It’s truly hard to believe that The Simpsons has been on the air for eighteen years. I vividly remember my elementary school years, when The Simpsons premiered, and Bart was public enemy number one in the minds of all the parents. They were worried we’d start calling our dad by his first name, or pick up various uses of the word “hell.” With today’s options, it all seems so tame in comparison. The Simpsons has always played on society, and that’s why it can be around forever if it wants to be.
It’s also hard to believe that, in those first seventeen years, The Simpsons never saw the big screen. This film has been a long time coming, and it’s comforting to say that this incarnation is a success. It doesn’t get everything right, but it throws enough rapid-fire gags and signature Simpsons licks at the wall to win over just about everyone. You know you’re in for a good time when just the opening sequence is more effective than most full-length comedies this year.
The plot is amazingly scattershot, but it goes something like this: Springfield is in the midst of a pollution nightmare. The local lake is basically acid and attempts to educate the population have fallen on deaf ears. When Homer accidentally dumps a silo of pig manure (it’s not worth even trying to explain here) into the lake, Springfield is sent over the edge. The EPA intervenes, placing a clear dome over the entire city. Through many circumstances, Homer finds himself as not only the city’s sole hope for survival, but also at a crossroads with his own family.
Virtually every Simpsons character makes an appearance, and the screenplay by an army of writers does a tremendous job of crossing over the material to feature-length. The film is consistently funny throughout, but hits several homeruns when it takes jabs at the current political climate. Signature Simpsons touches are constantly on display, even in a brief scene in which worshipers at a church and patrons at a bar switch places upon hearing of the dome. A gag in which a bomb-diffusing robot commits suicide because it can’t take the pressure is flawless black comedy.

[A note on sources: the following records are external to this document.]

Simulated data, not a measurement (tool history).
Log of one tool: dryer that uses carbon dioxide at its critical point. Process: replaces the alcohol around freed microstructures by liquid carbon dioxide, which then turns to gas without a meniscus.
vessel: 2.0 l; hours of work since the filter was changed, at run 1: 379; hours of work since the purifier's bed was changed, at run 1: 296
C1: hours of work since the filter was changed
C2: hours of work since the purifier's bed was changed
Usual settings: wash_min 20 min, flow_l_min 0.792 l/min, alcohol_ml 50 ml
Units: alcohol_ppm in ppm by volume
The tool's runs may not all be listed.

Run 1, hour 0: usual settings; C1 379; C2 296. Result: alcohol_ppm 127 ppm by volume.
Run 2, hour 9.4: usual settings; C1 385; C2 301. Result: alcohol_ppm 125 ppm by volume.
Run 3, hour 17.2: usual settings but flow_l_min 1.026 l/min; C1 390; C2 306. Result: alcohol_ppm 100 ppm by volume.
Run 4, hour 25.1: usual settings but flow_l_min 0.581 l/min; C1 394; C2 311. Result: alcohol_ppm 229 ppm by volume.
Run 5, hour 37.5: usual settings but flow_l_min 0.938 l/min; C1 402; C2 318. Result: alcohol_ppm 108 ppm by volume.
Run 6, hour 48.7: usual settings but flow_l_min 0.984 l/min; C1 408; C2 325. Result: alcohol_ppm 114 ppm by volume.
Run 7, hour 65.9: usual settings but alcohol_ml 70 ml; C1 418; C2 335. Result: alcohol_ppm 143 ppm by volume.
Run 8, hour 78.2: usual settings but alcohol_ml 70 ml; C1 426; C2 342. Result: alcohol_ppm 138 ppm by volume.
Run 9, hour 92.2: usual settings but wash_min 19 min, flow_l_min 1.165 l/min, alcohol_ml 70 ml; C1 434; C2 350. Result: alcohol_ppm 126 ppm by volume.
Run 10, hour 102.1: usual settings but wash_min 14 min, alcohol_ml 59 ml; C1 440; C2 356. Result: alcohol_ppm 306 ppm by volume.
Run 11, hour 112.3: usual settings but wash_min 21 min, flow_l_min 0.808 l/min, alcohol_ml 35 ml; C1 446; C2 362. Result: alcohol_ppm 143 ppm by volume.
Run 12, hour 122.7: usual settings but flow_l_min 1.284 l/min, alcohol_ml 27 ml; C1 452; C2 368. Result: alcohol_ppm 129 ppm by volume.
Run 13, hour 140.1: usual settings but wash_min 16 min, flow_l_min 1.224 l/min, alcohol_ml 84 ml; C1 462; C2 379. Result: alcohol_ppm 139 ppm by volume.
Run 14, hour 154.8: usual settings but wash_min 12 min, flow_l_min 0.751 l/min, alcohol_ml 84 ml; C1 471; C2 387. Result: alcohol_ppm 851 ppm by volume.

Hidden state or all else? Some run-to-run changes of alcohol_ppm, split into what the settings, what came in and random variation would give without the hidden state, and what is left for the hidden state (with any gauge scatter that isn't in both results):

The Simpsons Movie leaves very little to complain about, be it the die-hard fan or the casual re-run watcher. From a feature film standpoint, subplots are abruptly dropped (what happened to Homer’s beloved pet pig, Spider-Pig aka Harry Plopper?), but on the whole it doesn’t matter all that much. A bewildering number of jokes are crammed into this feature, and it will take repeat viewings to catch it all. I have a feeling that this won’t bother Simpsons fans in the slightest.
Studio: Twentieth Century Fox
Length: 87 Minutes
Rating: PG-13 for irreverent humor throughout.
Theatrical Release: July 27, 2007
Directed by: David Silverman
Written by: James L. Brooks & Matt Groening & Al Jean & Ian Maxtone-Graham & George Meyer & David Mirkin & Mike Reiss & Mike Scully & Matt Selman & John Swartzwelder & Jon Vitti.
Cast: Dan Castellaneta (voice), Julie Kavner (voice), Nancy Cartwright (voice), Yeardley Smith (voice), Harry Shearer (voice), Hank Azaria (voice)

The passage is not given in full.